Can Sam Allardyce oversee England’s rise to international success under his reign?
Lee Gormley | July 21, 2016
Is Allardyce the right man for England?
After Roy Hodgson’s unimpressive reign as England boss came to an end, following a hapless exit from Euro 2016 at the hands of Iceland, Sam Allardyce is the man chosen to lead the Three Lions forward, having agreed a two-year deal.
The experienced former Sunderland coach had previously shown interest in taking charge of his country following Sven-Goran Eriksson’s departure after the 2006 World Cup, but the role was then given to Steve McClaren instead.
Now, a decade on from his initial interest, Allardyce will arrive on the England managerial scene with bags of Premier League experience and a clear passion for his new job, but also possesses obvious flaws in his CV.

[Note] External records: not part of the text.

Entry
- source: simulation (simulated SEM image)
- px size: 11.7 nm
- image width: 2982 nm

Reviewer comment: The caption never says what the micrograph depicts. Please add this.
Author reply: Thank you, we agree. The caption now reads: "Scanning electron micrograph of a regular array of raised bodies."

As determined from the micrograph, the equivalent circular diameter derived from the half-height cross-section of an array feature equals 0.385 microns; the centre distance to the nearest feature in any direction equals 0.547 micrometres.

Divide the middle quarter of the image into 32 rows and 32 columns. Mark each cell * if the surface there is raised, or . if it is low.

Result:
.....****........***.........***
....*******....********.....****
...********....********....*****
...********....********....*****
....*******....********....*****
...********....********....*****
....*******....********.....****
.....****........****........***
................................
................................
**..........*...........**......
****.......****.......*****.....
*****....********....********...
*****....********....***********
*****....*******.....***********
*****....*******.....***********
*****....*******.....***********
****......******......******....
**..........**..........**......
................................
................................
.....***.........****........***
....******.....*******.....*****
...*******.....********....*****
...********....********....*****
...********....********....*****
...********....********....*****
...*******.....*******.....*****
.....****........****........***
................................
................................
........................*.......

Nevertheless, it’s the 61-year-old that has pipped the FA’s other outlined option Steve Bruce to the post, and Allardyce will enter his latest position at 8/1 with Coral to guide England to a major international victory during his reign.
Big Sam the chosen one for Three Lions
Hodgson’s uninspiring tenure came to a damning end on French soil this summer, as he resigned from his position after England’s shocking last 16 defeat to a gallant Iceland outfit, having thrown away an early lead to lose 2-1.
That followed on from the Three Lions’ disastrous 2014 World Cup campaign too, having crashed out of the Brazil-hosted tournament in the group stage after defeats to Italy and Uruguay and a draw with Costa Rica condemned them to rock-bottom of their standings.
With the squad having seemingly been full of young talent and some experienced heads, fortunes never changed in France and it will now fall on Allardyce to pick up the slack and steer England in the right direction.
Big Sam, as he has become known during his time gracing the Premier League sidelines, is odds-on 8/11 to still be in charge of the Three Lions at Euro 2020, but his first duties as boss will be overseeing 2018 World Cup qualifiers.
England have been thrust into a promising Group F alongside Slovakia, Slovenia, Lithuania and Malta, while neighbours Scotland also feature and will provide Allardyce’s future side with arguably their toughest test.
Potential flaws for new appointment
Allardyce had been in charge of the Black Cats for just nine months but was instrumental in helping them retain their top-flight status last season, as they finished two points above the dropzone and bitter rivals Newcastle United.
The veteran coach has also previously been in charge at West Ham United, Newcastle United, Bolton Wanderers and Notts County, giving him plenty of experience throughout England ahead of his new role.
Although, unlike Hodgson who had earlier managed Switzerland and Finland, Allardyce possesses no international background, and has never managed any of the so called elite clubs of the Premier League in his long-standing career.
The Black Cats coach’s first game in charge will fall on September 4th, in a World Cup qualifier against Slovakia, meaning he will have to adjust swiftly to the international after his long expected appointed.
Although, Allardyce’s experience throughout the top-flight and his understanding of those players involved will no doubt help him settle into the role he has desired for a decade.
Allardyce gets ‘Special’ backing
Allardyce has become the 15th permanent England boss, with his career having begun back in 1994 with Blackpool, and he has since taken charge during 467 Premier League games. Only former Manchester United boss Sir Alex Ferguson, current Arsenal manager Arsene Wenger and former Tottenham coach Harry Redknapp have overseen more in the top tier.
Another glaring omission from Big Sam’s career is a major trophy, but he did secure promotion to the top-flight with both former clubs Bolton and West Ham, while also winning Division Three with Notts County back in 1998.
Such an appointment has already angered a number of fans, who think Allardyce will bring an old-fashioned lump-it-up style into the England set-up, though there are many who see him as a coup, including recently appointed Man Utd boss Jose Mourinho.
Speaking during his pre-season duties with the Red Devils in China, Mourinho stated: “I think Sam never had the big chance at the highest level – lots of experiences in the Premier League but never that big one.
“And now he has the big one, so I think he is more than ready. I think he is a good motivator, I think he can create a good team spirit with his player and I wish him the best.
“I hope you can do the same because it’s your time. In Portugal we were waiting and waiting and finally we got it [at Euro 2016]. I think it is time for you because ’66 [when England won their one and only major trophy] was a long time ago, so good luck Big Sam.”
Allardyce is evens to not be in charge when Euro 2020 rolls around in four years time, but the experienced coach will hope to have already enjoyed a quick rise to prominence in his new role by then, with England now set for a new era on the eve of crucial 2018 World Cup qualifiers.